Well at least your house didn't burn down.... Sorry to hear though, always sucky. Try using CFL bulbs, they dont get very hot. GL with salvaging what you have left...


----------



## Crazy4mantis (Jul 17, 2012)

Once I left my chameleon's heat bulb on and accidently left it on a table. When I came home my entire house smelled like burning wood! I had to give away my cham. I thought that was bad, but this is so much worse! I'm glad you, your family, and your house is ok.


----------



## Crazy4mantis (Jul 17, 2012)

Did the dead little guys get a proper burial? I always make a "coffin" out of a sauce container, fill it with salt, and bury them. My friends think I'm loosing it.  I still can't believe this awful thing happened.


----------



## agent A (Jul 17, 2012)

Crazy4mantis said:


> Once I left my chameleon's heat bulb on and accidently left it on a table. When I came home my entire house smelled like burning wood! I had to give away my cham. I thought that was bad, but this is so much worse! I'm glad you, your family, and your house is ok.
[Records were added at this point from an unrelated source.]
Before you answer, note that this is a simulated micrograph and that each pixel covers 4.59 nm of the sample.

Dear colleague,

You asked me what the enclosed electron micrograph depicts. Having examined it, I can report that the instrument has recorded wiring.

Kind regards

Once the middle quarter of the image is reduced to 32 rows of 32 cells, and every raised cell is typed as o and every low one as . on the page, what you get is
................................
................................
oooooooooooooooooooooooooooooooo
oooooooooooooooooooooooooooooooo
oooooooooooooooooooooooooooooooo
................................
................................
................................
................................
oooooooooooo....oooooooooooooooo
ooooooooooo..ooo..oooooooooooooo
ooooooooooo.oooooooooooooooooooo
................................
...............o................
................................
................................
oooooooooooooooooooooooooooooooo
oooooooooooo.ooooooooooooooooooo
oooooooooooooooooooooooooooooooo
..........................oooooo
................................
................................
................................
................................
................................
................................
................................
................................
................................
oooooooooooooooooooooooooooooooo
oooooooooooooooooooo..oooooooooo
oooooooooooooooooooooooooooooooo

Once my father helped me clean a cage but he set a hot heat lamp on my pillow and within minutes it was browned and gross

I also melted an alarm clock under a heat lamp by using the thermometer feature of it to test how hot my gongies were

Just a heads up gongylus is wat I call the unsafe genus since I tend to do unsafe things with heat lamps when I have them

Most of my animals r on my porch now...


----------



## brancsikia339 (Jul 19, 2012)

I keep my insectatorium and other animals in my basement because my room wouldn't work like that. It's also safer in the basement because i dont have to worry about turning the AC down during the summer


----------



## brancsikia339 (Jul 19, 2012)

Crazy4mantis said:


> Did the dead little guys get a proper burial? I always make a "coffin" out of a sauce container, fill it with salt, and bury them. My friends think I'm loosing it.  I still can't believe this awful thing happened.


I do that too.


----------



## mutrok4040 (Jul 19, 2012)

Sorry to hear this!

I have almost done this many times, good thing my dad wakes up early! I really hope you get your next gen of Gulf frits!


----------



## CoolMantid (Jul 19, 2012)

mutrok4040 said:


> Sorry to hear this!
> 
> I have almost done this many times, good thing my dad wakes up early! I really hope you get your next gen of Gulf frits!


Thanks. Gulf Frits mean alot to me. I really hope my bloodline doesnt stop now


----------



## nebrakacinese (Jul 19, 2012)

Sorry for your loss


----------